This 900-page energy and climate bill, passed in September 2021, covers a variety of subject areas, listed below:
On electricity:
- The bill raises the renewable portfolio standard to require 40 percent renewable energy by 2030 and 50 percent by 2040, with the goal of a zero-carbon electricity sector by 2045 — and beyond that, a net-zero-carbon state economy by 2050.
- Subsidies to renewable energy will roughly double, to around $580 million per year. An additional $317 million that the state’s utilities had previously collected will be spent on clean-energy projects rather than refunded to customers as scheduled.

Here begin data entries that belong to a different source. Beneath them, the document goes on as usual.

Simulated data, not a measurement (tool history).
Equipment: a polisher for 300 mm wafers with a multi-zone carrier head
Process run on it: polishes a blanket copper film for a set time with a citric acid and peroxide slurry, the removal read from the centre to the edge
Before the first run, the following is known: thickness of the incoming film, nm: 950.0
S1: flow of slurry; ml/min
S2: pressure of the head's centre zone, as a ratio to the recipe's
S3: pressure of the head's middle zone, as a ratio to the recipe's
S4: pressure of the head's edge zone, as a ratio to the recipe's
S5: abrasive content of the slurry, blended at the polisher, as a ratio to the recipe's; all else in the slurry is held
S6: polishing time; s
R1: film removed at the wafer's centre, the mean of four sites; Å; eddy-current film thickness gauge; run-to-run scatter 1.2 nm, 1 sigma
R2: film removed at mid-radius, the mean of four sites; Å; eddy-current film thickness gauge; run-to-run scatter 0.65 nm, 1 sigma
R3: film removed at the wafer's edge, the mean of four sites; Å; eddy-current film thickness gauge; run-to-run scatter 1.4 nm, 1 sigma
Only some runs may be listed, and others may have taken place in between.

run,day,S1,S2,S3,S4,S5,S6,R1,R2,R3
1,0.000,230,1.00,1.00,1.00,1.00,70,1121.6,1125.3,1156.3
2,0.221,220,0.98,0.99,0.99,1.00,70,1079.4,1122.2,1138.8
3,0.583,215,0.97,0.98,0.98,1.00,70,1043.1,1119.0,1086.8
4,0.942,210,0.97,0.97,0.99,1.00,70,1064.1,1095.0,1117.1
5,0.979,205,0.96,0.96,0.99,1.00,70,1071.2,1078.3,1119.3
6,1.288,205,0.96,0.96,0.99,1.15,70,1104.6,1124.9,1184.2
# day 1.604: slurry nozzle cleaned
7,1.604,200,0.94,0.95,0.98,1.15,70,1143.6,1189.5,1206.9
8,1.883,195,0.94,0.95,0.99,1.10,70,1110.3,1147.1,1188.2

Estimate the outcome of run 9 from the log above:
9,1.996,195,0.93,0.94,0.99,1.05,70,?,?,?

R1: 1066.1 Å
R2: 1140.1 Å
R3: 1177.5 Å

- The Illinois Solar for All program, which provides rooftop solar power to low-income renters and homeowners (as well as public buildings and nonprofits serving environmental justice communities), will have its funding increased from $10 million to $50 million a year.
- The bill provides $700 million in subsides to three nuclear plants in the state over the next five years.
- All private coal- and oil-fired power plants must get to zero emissions (i.e., retire) by 2030. Municipally owned coal plants — Prairie State and Dallman Station — must reduce emissions 45 percent by 2035 (which will mean shutting down one of two boilers) and 100 percent by 2045.
- All private natural gas plants must reach zero emissions — either by retiring or by switching over to hydrogen — by 2045. Until then, their emissions in a given year can not exceed the average of the previous three years, i.e., can not rise. Importantly: fossil fuel plants will be shut down according to their proximity to low-income and marginalized communities, not necessarily according to greenhouse gases or economics.
- The bill directs the PUC to adopt a performance-based ratemaking approach, tying utility compensation to a series of performance metrics such as “reliability and resiliency, peak load reductions attributable to demand response programs, supplier diversity expansion, affordability, interconnection response time, and customer service performance.”
On transportation:
- The bill establishes the goal of getting a million electric vehicles on Illinois roads by 2030.
- The bill establishes a $4,000-per-vehicle rebate for EV customers.
- The state will rebate up to 80 percent of the cost of EV infrastructure projects that pay prevailing wages. Forty-five percent of those rebates will be channeled to projects in low-income and marginalized communities.
On a just transition:
- The bill provides $80 million annually to a Clean Jobs Workforce Network Hubs Program, which will create 13 hubs around the state to deliver workforce-development programs to low-income and underserved populations. Resources will be put toward outreach, recruitment, training, and placement.
- The Department of Commerce and Economic Opportunity and the Illinois Department of Employment Security will work together to develop a “displaced worker bill of rights,” with $40 million a year to go toward transition assistance for areas dependent on fossil fuel production or generation.
On green banks:
- The Clean Energy Jobs and Justice Fund will provide financing and low-interest lending to clean-energy projects in low-income and marginalized communities.
- The Illinois Finance Authority Climate Bank, more like a conventional green bank, will provide seed funding and develop public-private partnerships to draw more private capital to clean energy projects.